One of the features of Charles’ paper (CY) that I did not comment on before and that I would like to bring to your attention here is the relevance (or, more accurately, lack thereof) of indirect negative evidence (INE) for real time acquisition. CY’s claim is that it is largely toothless and unlikely to play much of a role in explaining how kids acquire their Gs. A few comments.
CY is not the first time I have been privy to this observation. I recall that my “good and great friend” Elan Dresher said as much when he was working on learnability of stress with Jonathan Kaye. He noted (p.c.) that very few Gs lined up in the relevant sub/super set configuration relevant for an application of the principle. Thus, though it is logically possible that INE could provide info to the LAD for zeroing in on the right G, in fact it was all but useless given the nature of the parameter space and the Gs that such a space supports. So, nice try INE, but no cigar.
CY makes this point elaborately. It notes several problems with INE as, for example, embodied in Bayes models (see p 14-15).
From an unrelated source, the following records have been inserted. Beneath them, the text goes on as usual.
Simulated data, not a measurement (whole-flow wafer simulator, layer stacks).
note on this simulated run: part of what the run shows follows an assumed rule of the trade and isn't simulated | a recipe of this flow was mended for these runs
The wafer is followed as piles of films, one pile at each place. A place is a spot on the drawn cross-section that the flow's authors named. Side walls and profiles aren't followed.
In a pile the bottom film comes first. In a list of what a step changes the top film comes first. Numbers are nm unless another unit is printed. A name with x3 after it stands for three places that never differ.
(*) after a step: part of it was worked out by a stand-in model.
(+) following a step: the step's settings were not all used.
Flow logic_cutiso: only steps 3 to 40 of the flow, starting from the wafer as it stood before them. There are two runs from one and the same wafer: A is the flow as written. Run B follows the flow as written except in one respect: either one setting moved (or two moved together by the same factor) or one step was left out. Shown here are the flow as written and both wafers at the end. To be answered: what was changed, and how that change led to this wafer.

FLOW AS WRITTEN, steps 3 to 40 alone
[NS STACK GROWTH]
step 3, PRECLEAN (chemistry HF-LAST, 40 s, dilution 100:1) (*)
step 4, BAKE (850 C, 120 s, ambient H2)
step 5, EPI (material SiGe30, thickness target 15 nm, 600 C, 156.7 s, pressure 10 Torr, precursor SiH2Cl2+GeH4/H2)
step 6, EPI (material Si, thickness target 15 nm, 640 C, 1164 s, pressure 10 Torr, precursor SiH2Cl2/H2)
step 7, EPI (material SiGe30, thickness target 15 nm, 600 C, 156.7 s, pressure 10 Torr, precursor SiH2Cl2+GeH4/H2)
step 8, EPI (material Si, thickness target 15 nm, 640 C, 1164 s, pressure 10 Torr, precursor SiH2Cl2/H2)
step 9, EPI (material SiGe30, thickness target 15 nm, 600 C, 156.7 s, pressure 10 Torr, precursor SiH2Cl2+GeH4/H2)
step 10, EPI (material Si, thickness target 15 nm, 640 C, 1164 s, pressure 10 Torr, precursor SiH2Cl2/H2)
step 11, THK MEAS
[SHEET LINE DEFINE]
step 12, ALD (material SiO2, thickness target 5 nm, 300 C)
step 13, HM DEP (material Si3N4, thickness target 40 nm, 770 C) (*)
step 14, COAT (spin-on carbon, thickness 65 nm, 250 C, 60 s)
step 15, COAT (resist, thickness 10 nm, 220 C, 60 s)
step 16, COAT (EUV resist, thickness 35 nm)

First, generating the sets necessary to make the INE comparison is computationally expensive. CY cites work by Osherson et al (1986) noting that generating such sets may not even be computable and by Fodor and Sakas that crunches the numbers in cases with a finite set of G alternatives and finds that here too com putting the extensions of the relevant Gs in order to apply the INE is computationally costly.
Nor should this be surprising. If even updating several Gs wrt data quickly gets out of computational control, then it is hardly surprising that using Gs to generate sets of outputs and then comparing them wrt containment is computationally demanding. In sum, surprise, surprise, INE runs into the same kind to tractability issues that Bayes is already rife with.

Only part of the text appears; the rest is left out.